Debt, as almost everyone is aware, is easy to get into, but much trickier to escape. Consolidating everything you owe into a single repayment can be the most simple, convenient and inexpensive method of getting back into the black.

There are several ways to amalgamate all your existing debts into one monthly instalment that not only saves money but also helps get rid of a potentially bewildering array of creditors.
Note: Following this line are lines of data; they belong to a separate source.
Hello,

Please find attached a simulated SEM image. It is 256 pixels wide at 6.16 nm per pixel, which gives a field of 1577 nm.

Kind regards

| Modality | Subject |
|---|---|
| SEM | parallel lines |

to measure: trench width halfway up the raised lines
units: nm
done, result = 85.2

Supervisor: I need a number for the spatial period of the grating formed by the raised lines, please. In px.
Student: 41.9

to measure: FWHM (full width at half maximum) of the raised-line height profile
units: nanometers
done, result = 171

  • Unsecured loan. This is a sum from a bank or another lender that is available at a competitive rate and requires no security, meaning your home or other assets are not at risk should you default on repayments.
  • Credit card. Many credit cards offer very low interest – sometimes 0% - on transferred credit balances. Though there is almost always a time limit on how long you can enjoy low interest and the cards still usually charge high interest on purchases.
  • Advance from your mortgage provider. It may be possible to borrow more money from your mortgage lender, a sort of cash advance that is covered by the same terms and conditions that apply to your mortgage.
  • Second-charge mortgage. This is not remortgaging, but a loan secured on property from a lender other than your mortgage provider. If you do not keep up with repayments, your home could be at risk. In that case, the second-charge lender will take its due once your mortgage provider has been satisfied.
  • Remortgaging. By borrowing based on the value of your home you can pay off your existing mortgage, with the distinct possibility of getting a better deal the second time around.

Remember: always shop around. Too many people keen to consolidate their debts take the first opportunity available to them, unaware that there are lower rates and other options available.

Before you commit yourself, you should be sure that a consolidation loan is the best solution for you. There are cons as well as pros. It may, for example, better to contact your creditors and come to some sort of arrangement – perhaps one that allows you to make smaller payments over a longer period of time.

Seeking the help of a debt counselling service, such as Solve My Debthttp://www.solvemydebt.co.uk or the free National Debtlinehttp://www.nationaldebtline.co.uk, might be the answer. These services offer advice on budgeting, dealing with creditors and making affordable repayments that satisfy both parties.

Services to avoid are the ones that promise to remove information from your credit file. This is impossible to do. The only data that can be changed or removed is that which is incorrect – and you can deal with this yourself. Other firms will claim they can ‘rebuild’ your credit history, but you can do this by handling your debts effectively.

You must consider whether debt consolidation is cost effective in the long term. Paying off an existing debt may incur charges for early settlement, and there may also be a fee for arranging your consolidation loan.

Also, by taking out a new loan, you will be extending the period in which you are paying off debts – and that might mean a greater interest cost in the long run. Finally, many lenders add payment protection insurance to their loans without borrowers’ knowledge, which is often more expensive than similar cover freely available elsewhere.